At the Confluence of Beauty and Craft. A Review of Sandra Marchetti's début collection (Sundress Publications, 2015).

I have rarely met a poet who could write with the same painstaking skill with which a Dutch Master painted in the 16th century. No wonder Sandra Marchetti feels a particular disposition for the painting chosen as a cover art of her début collection Confluence (Sundress Publications, 2015). It is a detail a from Still Life with Flowers and Fruit from Jan Van Huysum, but it encapsulate a whole world much like Marchetti's often brief and yet skillfully crafted poems. Her vivid pen is like a brush filling the canvas-page by degrees with a tender palette of pastel and yellows, with birds, «drops of dew, insects, petals.» As the poet claims in her poem "Saints," this is precisely what the Dutch were good at, but it is truly what she herself does best, adding every detail with skill, filtering nature through the convex mirror of her writing, revealing her presence like a myse en abyme. We find, in fact, the very hand that writes, the very hand that "paints," within the poems: «I glaze you,» Marchetti says in "Sur l'herbe," perhaps my favorite poem in this collection. The object of her attention goes through the alchemical change that the poet-painter considers necessary: «Like Manet, / I strain each stroke / of cup and nape / to show I can / then muddle you / towards the boughs to sway / in wilderness already named» (Marchetti, 14). We literally see the poetical power at work, transforming objects and people into words, into art. With Impressionistic flair Marchetti invites us all to her poetical banquet, indeed a déjeuner (luncheon), feeding us with her colors, images and lines, leaving us gleefully replete.

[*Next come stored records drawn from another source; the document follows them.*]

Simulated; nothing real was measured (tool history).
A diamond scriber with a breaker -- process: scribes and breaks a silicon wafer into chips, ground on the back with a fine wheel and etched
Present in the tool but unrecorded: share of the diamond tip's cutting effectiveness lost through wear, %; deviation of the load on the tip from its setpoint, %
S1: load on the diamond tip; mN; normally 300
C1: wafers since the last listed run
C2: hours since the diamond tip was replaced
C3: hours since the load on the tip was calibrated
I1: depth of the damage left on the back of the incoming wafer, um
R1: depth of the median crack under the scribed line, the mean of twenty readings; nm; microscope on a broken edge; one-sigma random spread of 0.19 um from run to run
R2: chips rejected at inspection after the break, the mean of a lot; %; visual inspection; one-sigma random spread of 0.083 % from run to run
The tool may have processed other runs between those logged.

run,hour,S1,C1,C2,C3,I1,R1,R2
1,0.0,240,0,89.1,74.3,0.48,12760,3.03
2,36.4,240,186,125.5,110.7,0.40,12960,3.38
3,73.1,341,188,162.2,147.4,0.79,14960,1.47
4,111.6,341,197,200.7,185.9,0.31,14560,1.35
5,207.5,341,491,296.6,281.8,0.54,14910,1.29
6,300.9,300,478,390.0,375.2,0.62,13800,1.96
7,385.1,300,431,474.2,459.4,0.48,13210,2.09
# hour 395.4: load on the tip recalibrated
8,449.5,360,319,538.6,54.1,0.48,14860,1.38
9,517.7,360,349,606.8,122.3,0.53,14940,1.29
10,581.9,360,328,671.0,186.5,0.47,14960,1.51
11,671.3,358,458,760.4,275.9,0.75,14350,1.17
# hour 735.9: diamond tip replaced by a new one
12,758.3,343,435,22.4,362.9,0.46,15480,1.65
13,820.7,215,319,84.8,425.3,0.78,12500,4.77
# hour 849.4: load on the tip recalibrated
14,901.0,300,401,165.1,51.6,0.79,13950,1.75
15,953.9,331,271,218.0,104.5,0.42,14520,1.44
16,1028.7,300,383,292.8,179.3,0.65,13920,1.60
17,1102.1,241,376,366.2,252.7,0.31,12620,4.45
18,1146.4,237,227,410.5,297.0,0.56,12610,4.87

The poetry in Confluence demands visibility, because poems like artworks require an audience, participating spectators, willing to experience the incandescent act of creation. We see river rise, we follow zephyrs, we ride along banks, we wade words to meet «forested skies,» we plunge like geese dissecting the ether. Our senses heightened by the symmetry of alliterations. I felt I had to pause at times so as to allow landscapes and stanzas to envelop me, and finally head towards that confluence of two rivers where Marchetti leads us with such amazing grace, there to meet and acquaint myself with so much flowing Beauty and Craft.

The author cites Elizabeth Bishop and Octavio Paz, and I see reminiscences of Emily Dickinson and Robert Frost in her work, but here we have a poet striving to be her own self, writing poetry to her own terms, speaking to us with her own unique and distinct voice. I suggest wholeheartedly you buy a copy of this collection and get caught in Marchetti's tender coils. Confluence is such a stunner!